US Coins

Monday Morning Brief for Aug. 7, 2023: Hobby Protection Act

This replica 1,000-unit Nova Constellatio pattern is an unmarked copy of the unique original struck in silver and is of minimal value, not worth anywhere close to $1,500. The Hobby Protection Act of 1973 would regulate such imitations.

Coin World image archives.

A lot was happening legislatively concerning coin collecting 50 years ago. Congress was considering various measures that drew collector support: the authorization of special coin designs celebrating the upcoming national Bicentennial; lifting barriers to gold ownership imposed during the Great Depression; and requiring producers of imitation numismatic and political items to mark their wares as copies.
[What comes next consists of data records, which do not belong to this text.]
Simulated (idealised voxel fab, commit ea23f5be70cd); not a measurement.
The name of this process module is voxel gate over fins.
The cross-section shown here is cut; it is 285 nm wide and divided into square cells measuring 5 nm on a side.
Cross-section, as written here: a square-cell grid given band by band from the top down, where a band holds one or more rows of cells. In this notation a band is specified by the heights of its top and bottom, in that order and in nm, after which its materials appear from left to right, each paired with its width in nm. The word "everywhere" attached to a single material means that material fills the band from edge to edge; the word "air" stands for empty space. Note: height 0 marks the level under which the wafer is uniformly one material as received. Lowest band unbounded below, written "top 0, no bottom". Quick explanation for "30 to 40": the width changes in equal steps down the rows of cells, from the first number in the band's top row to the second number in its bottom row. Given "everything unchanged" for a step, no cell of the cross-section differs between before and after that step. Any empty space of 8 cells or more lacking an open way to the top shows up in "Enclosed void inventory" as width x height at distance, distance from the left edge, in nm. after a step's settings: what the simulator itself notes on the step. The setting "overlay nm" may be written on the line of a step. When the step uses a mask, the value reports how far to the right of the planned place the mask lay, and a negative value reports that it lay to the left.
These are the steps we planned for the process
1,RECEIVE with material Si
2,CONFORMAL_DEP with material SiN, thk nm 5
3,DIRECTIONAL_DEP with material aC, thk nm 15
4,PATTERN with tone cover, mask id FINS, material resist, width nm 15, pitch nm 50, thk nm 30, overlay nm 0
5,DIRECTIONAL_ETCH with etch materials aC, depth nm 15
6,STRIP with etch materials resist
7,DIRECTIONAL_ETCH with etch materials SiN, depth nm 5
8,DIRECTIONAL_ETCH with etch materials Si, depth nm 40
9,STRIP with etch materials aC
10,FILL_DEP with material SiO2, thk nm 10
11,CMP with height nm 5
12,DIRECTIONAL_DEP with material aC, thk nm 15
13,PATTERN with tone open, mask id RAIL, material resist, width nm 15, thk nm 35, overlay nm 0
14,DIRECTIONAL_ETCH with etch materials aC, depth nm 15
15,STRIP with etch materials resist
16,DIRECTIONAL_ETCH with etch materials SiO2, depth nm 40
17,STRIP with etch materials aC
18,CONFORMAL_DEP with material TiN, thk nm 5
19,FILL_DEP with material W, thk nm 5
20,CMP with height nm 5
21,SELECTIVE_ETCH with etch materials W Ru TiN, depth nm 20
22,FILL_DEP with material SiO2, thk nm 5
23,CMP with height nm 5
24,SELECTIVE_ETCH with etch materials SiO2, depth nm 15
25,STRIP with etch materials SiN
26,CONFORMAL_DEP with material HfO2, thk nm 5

What became the Hobby Protection Act of 1973 was sorely needed. The marketplace  was filled with copies of Colonial- and Confederation-era coins, tokens, paper money, and more, and almost none of these items were identified as being imitations. That was a problem.

Coin World’s daily mail was filled with inquiries from readers asking whether their 1787 Brasher doubloon, Massachusetts coppers, and New Jersey coppers were the real thing. Almost invariably, they were modern copies — cast, crude, “pot metal” pieces of no collector value — of coins, tokens, and notes not produced by the Bureau of the Mint.

Illicit copies of Mint coinage existed, of course. They were counterfeits, and anti-counterfeiting laws were in place to regulate those numismatic imitations. No such legal protection was afforded to copies of non-federal coinage and notes, and it was not unknown for the unscrupulous to offer these fakes as the real thing.

These fakes existed in the hundreds of thousands if not millions of pieces. I remember as a new staff member in 1976 and 1977, serving in the Collectors’ Clearinghouse department, answering inquiries every week regarding such items, readers wanting to know if they owned one of the great rarities listed in the front section of the “Red Book,” where those pieces are cataloged before the sections for the federal half cents and large cents.

The Hobby Protection Act was aimed at these imitation issues and was strongly supported by the hobby leadership. The act did not make the issuance of such materials illegal, but it did require each piece to be marked with the word COPY. While passage of the act later in 1973 did not end production of imitation numismatic items, their numbers seem to have dropped, though unmarked  pre-1973 pieces continued to haunt the marketplace for years. Passage of the act was a major victory for the collecting community and remains in effect today.